I rely on that it's alpine SoC specific driver.

+ if (cluster != last_cluster) {
+ smp_call_function_single(cpu, al_a57_edac_l2merrsr,
+ edac_dev, 0);
+ last_cluster = cluster;
+ }

Here you depend on the CPUs being listed in cluster-order in the DT. I'm fairly sure the
numbering is arbitrary: On my Juno 0,3,4,5 are the A53 cluster, and 1,2 are the A57 cluster.

If 1,3,5 were cluster-a and 2,4,6 were cluster-b, you would end up calling
al_a57_edac_l2merrsr() for each cpu. As you don't wait, they could race.
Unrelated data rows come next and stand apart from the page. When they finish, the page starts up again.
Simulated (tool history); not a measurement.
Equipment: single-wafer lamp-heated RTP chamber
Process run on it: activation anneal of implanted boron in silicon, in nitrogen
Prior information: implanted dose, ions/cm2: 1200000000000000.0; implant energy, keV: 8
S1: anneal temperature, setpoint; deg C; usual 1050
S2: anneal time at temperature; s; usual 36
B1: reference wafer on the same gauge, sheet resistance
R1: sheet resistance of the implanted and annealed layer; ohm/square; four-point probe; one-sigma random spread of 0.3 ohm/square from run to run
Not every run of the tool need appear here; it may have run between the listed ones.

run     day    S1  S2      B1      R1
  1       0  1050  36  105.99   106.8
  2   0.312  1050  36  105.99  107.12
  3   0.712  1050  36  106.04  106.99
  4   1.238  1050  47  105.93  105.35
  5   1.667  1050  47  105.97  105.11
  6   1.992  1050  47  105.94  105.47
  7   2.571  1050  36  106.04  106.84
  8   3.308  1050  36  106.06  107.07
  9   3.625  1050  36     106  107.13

If you can get a cpu-mask for each cluster, smp_call_function_any() would to the
pick-one-online-cpu work for you.
Again, I rely on that it's alpine SoC specific driver.
How can I get cpu-mask for each cluster? from DT?

+static int al_a57_edac_remove(struct platform_device *pdev)
+ struct edac_device_ctl_info *edac_dev = platform_get_drvdata(pdev);
+ edac_device_del_device(edac_dev->dev);
+ edac_device_free_ctl_info(edac_dev);

Your poll function schedule work on other CPUs and didn't wait, is it possible
al_a57_edac_l2merrsr() is still using this memory when you free it?
This will be okay, after using wait in smp_call_function_single().



To match the SPDX header?
Will be fixed.

Thanks for your detailed review.